CTE in SQL

In a formal sense, a Common Table Expression (CTE), is a temporary result set that can be used in a SQL query. You can use CTEs to break up complex queries into simpler blocks of code that can connect and build on each other. In a less formal, more human-sense, you can think of a CTE as a separate, smaller query within the larger query you’re building up. Creating a CTE is essentially like making a temporary view that you can access throughout the rest of the query you are writing.

There are two-types of CTEs: recursive and non-recursive. This glossary focuses on non-recursive CTEs.
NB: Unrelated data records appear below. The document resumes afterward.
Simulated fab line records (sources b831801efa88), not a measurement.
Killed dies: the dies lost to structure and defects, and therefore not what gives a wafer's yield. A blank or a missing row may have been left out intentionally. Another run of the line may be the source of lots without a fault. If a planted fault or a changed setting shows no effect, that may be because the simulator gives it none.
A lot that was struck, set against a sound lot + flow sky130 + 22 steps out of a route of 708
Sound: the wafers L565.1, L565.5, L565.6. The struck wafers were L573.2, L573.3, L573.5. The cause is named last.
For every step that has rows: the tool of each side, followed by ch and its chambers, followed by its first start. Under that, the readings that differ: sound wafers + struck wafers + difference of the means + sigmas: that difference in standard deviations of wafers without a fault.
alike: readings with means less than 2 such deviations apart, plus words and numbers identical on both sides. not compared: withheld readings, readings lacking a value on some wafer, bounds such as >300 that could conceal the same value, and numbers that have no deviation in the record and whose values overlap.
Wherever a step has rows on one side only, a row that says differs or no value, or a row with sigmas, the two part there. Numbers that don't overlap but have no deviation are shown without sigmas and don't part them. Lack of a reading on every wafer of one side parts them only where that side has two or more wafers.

Why you should care about CTEs

Have you ever read through a query and thought:

“What does this part of the query do?”
“What are all the sources referenced in this query? Why did I reference this dependency?”
“My query is not producing the results I expect and I’m not sure which part of the query is causing that.”

These thoughts often arise when we’ve written SQL queries and models that utilize complex business logic, references and joins multiple upstream dependencies, and are not outputting expected results. In a nutshell, these thoughts can occur often when you’re trying to write data models!

How can you make these complexities in your code more digestible and usable? CTEs to the rescue!

CTE Syntax: How it works

To use CTEs, you begin by defining your first CTE using the WITH statement followed by a SELECT statement.

Let’s break down this example involving a rename_columns CTE below:

with rename_columns as (

    select

        id as customer_id,
        lower(first_name) as customer_first_name,
        lower(last_name) as customer_last_initial

    from {{ ref('raw_customers') }}
  
)

select * from rename_columns

In this query above, you first create a CTE called rename_columns where you conduct a simple SELECT statement that renames and lower cases some columns from a raw_customers table/model. The final select * from rename_columns selects all results from the rename_columns CTE.

While you shouldn't always think of CTEs as having classical arguments like SQL functions, you’ve got to call the necessary inputs for CTEs something.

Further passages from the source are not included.